Some mayoral candidates who have been critical of charter schools avoided uncomfortable questions by skipping a forum hosted by charter school advocates Tuesday night. But Comptroller John Liu not only showed up but said he would issue a potentially crippling blow to the charter sector if he becomes mayor.
Liu said he would charge rent to charter schools that occupy space in city buildings, reversing a Bloomberg administration policy of awarding unused space in school buildings to charter schools that want to operate there. The policy has allowed the city’s charter sector to flourish.
City Council Speaker Christine Quinn and former congressman Anthony Weiner — who emerged as the audience’s clear favorites — both said they would not consider charging rent, something that some critics of charter schools want the next mayor to do.

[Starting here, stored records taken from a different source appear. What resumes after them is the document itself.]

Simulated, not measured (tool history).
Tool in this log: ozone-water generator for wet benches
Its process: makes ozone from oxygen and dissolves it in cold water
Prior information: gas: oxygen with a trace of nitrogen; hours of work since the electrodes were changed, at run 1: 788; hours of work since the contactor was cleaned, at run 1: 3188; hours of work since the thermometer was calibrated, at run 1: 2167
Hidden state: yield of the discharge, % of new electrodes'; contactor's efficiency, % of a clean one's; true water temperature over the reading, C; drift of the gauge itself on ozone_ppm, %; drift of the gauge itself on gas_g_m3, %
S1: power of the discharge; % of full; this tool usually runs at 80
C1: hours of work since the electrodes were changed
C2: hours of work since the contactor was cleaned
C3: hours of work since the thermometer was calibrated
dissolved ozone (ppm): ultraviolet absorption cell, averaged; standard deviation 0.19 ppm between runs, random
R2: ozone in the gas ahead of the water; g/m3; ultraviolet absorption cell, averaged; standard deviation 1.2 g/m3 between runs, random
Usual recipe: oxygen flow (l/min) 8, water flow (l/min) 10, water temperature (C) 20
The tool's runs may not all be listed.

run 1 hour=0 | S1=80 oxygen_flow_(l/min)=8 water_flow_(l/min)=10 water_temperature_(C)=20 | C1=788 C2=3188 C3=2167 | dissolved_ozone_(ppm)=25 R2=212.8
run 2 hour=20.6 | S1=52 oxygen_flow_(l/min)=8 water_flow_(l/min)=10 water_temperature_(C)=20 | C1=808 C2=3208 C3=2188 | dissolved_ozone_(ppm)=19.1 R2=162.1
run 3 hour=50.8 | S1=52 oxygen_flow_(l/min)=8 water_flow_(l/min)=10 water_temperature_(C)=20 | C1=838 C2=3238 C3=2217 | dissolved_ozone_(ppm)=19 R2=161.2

“The model of charter schools is in part based on not paying rent,” Quinn said. “So if you say you’re going to pay rent, then you’re not going to have charters.”
Sal Albanese, a former teacher who is mounting a long-shot mayoral candidacy, played to the crowd by saying that he is open to withdrawing his support for a moratorium on the creation of charter schools if communities are involved in the creation process. He also said he would not charge existing charter schools rent.
“The last thing I want to do is erode their ability to provide the services to children and to parents,” he said.
All six leading Democratic candidates had been confirmed for the forum, which was sponsored by Families for Excellent Schools, the New York City Charter School Center, and other charter school advocates. But earlier in the day, former comptroller Bill Thompson and Public Advocate Bill de Blasio both backed out, citing scheduling conflicts. Thompson and de Blasio are seen as the strongest contenders for the teachers union’s endorsement, which it is set to make next week.
Liu is also angling for the union’s endorsement after winning support from DC-37, the labor union that represents many school workers. On Tuesday evening, his strategy appeared to hinge on demonstrating a willingness to stand his ground in front of a hostile audience.
He said that because district schools shoulder some costs that charter schools do not, letting charter schools use public space rent-free puts them on an unequal playing field. He also said the tension that co-locations create between parents, teachers and communities is not worth it.
“It has distracted away from the learning environment that should be in each and one of those school buildings,” he said, in comments that prompted the only boos of the night. “If we want to have charter schools they should be community-grown charter schools with their own space.”
Each candidate spent about 25 minutes answering questions posed by charter school parents, whom Families for Excellent Schools is trying to mobilize in the mayoral election. Quinn and Weiner each said, as they have before, that they support continuing to allow charter schools to use public space. But each said tensions between district and charter schools could be reduced.
Quinn said she would do a better job than the Bloomberg administration of making sure resources are distributed equally to all schools in each building.
“I want to make the process one that’s more transparent, more consistent, and better managed.” And then she added with a laugh, “I just want to make sure I’m saying the same thing in every room on this topic.”
Weiner said he blamed both sides for allowing tension and controversy to proliferate.
“Here’s what’s going to be different in my administration … I’m going try to turn down the temperature on this conversation, to get to a place that is less us against them, the traditional public schools versus the charters, the UFT versus the reformers,” Weiner said. “Too many people on both sides of the debate benefit from it. The charter movement raises money off it. The UFT organizes parents around it.”
After Weiner left the stage and took questions from the media, a parent walked up to him and thanked him for wanting to bridge the divide between charter and district schools. Da Abi Renelon, a charter school parent, said she doesn’t believe that simply opening new charter schools is the answer to fixing the city’s school system.
“There are a lot of key points you said in there that are dead on,” she told the former congressman. “We have to start working on schools that are failing. That’s the problem I found with this administration … is that we’re doing charters versus district schools and what we have is parents going after parents.”
After the forum ended, parents stood outside waiting for the buses that the forum organizers had arranged for the hundreds of attendees. Many discussed the candidates.
Charter school parent Amanda Blair said she was leaning more toward Quinn and Weiner and was surprised by how much she liked Weiner. “I came with my preconceived ideas about Weiner, but he’s well polished, he’s a good politician,” she said.
Charlene Philip, who has a child at Achievement First East New York Charter School, stood with a couple other parents discussing which candidates they liked and didn’t like.
“I am more geared toward Weiner. Quinn was a little on the border for me. John Liu, I don’t think so. Sal Albanese, he’s too much of a hand talker,” she said, waving her hands around. “People who talk like this, I don’t trust them.”
The other parents agreed that it was a toss up between Quinn and Weiner, but mostly they liked Weiner. “I was surprised he came out so strong,” Philip added.